Tip: Flex Your Departments Muscles Facilitate Company Liquidity and Sales Growth
Unfortunately, the Credit Manger’s role is often misperceived by the sales team. The Credit Manager may be seen as an obstacle to closing the deals needed to make a quarter or year-end revenue goal. The Department may be seen as a cost drain on the company. A properly run Credit Department is a profit center, not a cost drain. This can be measured and proven.
Here are ten ideas to help you get there:
- Be there at the beginning: The widely used term “Order to Cash” has meaning. By being involved at the beginning of the sales process you will gain valuable insight into new business opportunities with a voice in the risk the company will take. By knowing the deal requirements upfront any administrative or process issues can be dealt with before downstream problems arise.
- Provide choices: Define the criteria for credit decisions and the use of alternative risk mitigation tools. Every Credit Manager should have “on the shelf” solutions to meet business needs.
- Allow for policy discretion: Empower the Credit Analyst and Credit Manager to override the credit policy up to a defined limit if they feel additional credit is a good business decision.
- Be prepared for exceptions: Don’t consider a credit policy override a defeat. Provide a quick escalation approval process when credit cannot be approved at the desired level. A good credit,
- Be the “Go-To” person: Leverage your expertise to help other stakeholders. The Credit Department is has a unique knowledge of your company’s internal workings and your customer’s business and trends.
- Be Seen as an Ally to Your Sales Team: Salespeople do not like surprises. They want a credit policy that is fair, consistent, and therefore predictable. The policy should be sensitive to Sales’ needs, the company’s overall business strategy and be in line with the company’s financial objectives.
- Report the results and issues effectively: Provide Sales and Senior Management with “actionable” and timely information. If the reported information is too late, or not relevant to what the target audience wants and needs, it will not be read.
- Consider Sales and Profit Objectives: A good credit policy is not a revenue-limiting document. It is a blueprint of how to maximize profits and manage acceptable risk. There is a great quote for all credit professionals to memorize and follow: “We never say no, We say yes, but how?” The “how” may not win high fives but it will offer the customer alternatives. It is the customer’s choice to say yes or no.
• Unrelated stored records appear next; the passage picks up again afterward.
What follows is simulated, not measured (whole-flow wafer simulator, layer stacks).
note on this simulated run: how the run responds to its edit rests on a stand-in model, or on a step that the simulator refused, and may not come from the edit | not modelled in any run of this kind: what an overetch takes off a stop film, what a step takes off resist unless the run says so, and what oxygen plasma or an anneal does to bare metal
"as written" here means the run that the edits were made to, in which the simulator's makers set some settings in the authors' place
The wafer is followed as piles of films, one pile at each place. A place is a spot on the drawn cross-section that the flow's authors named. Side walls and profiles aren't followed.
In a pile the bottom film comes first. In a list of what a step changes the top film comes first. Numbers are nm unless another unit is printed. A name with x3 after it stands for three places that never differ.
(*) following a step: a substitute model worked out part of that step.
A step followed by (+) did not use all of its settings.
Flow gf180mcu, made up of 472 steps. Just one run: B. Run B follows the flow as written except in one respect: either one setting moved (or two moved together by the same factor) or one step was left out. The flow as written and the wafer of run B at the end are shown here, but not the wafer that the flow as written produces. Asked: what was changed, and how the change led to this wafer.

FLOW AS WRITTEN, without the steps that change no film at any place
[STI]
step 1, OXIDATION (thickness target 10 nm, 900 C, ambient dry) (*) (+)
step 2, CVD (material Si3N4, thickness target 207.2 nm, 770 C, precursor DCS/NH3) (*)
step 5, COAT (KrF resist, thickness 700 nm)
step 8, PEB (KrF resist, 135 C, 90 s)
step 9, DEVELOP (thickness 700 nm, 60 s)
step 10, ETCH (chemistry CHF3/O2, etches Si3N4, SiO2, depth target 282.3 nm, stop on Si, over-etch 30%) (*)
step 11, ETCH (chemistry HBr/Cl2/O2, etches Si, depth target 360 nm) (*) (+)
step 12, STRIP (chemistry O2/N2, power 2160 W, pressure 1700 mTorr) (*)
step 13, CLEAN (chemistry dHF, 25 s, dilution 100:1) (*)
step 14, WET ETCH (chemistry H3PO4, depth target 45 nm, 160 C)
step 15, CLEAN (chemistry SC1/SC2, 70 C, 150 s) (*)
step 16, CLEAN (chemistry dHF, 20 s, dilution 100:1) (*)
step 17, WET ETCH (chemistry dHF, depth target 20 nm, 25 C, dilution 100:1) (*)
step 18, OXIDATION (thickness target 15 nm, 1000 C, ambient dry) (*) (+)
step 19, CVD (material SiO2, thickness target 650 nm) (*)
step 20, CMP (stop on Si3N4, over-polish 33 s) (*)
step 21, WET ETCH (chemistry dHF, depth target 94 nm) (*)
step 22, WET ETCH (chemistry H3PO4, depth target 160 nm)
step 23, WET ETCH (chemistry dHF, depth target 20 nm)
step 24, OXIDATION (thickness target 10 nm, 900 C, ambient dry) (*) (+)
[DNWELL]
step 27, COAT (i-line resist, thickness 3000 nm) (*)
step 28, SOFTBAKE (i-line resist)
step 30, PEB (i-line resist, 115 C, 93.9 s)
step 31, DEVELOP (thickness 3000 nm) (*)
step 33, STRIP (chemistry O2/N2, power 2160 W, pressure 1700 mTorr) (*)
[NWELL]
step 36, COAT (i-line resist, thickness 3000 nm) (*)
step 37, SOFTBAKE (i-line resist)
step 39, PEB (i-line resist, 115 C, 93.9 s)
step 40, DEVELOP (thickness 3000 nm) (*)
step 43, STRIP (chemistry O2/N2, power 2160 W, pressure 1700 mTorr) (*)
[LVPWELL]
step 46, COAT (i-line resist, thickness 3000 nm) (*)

- Remember collection risk all boils down to two critical concerns: The risk of payment delay beyond the stated terms or the risk the balance will never be paid. It is important to remember, not every credit decision involves the latter. Examining the true risk leads you to how to approach an issue and the tools you can use to get make the sale.
- Think about the impact your decision has on cash flow and profit: A higher profit potential justifies the greater risk. Let’s face it; in most cases extending the right amount of credit is a balancing act. Ask, “Over the next ninety days, what is my risk of loss or payment delay?” What profits can I generate during that time period? How much can I leave on the table and still make a profit if the customer never pays? Set a credit policy that addresses the actual situation, delayed payment, or risk of loss.
Conclusion:
An effective Credit Department is a profit center adding valuable self-funded liquidity, improving the company’s cash flow. You can be a hero by helping close profitable sales with a proactive approach and credit policies offering on-the-shelf alternatives supplementing your company’s products or services.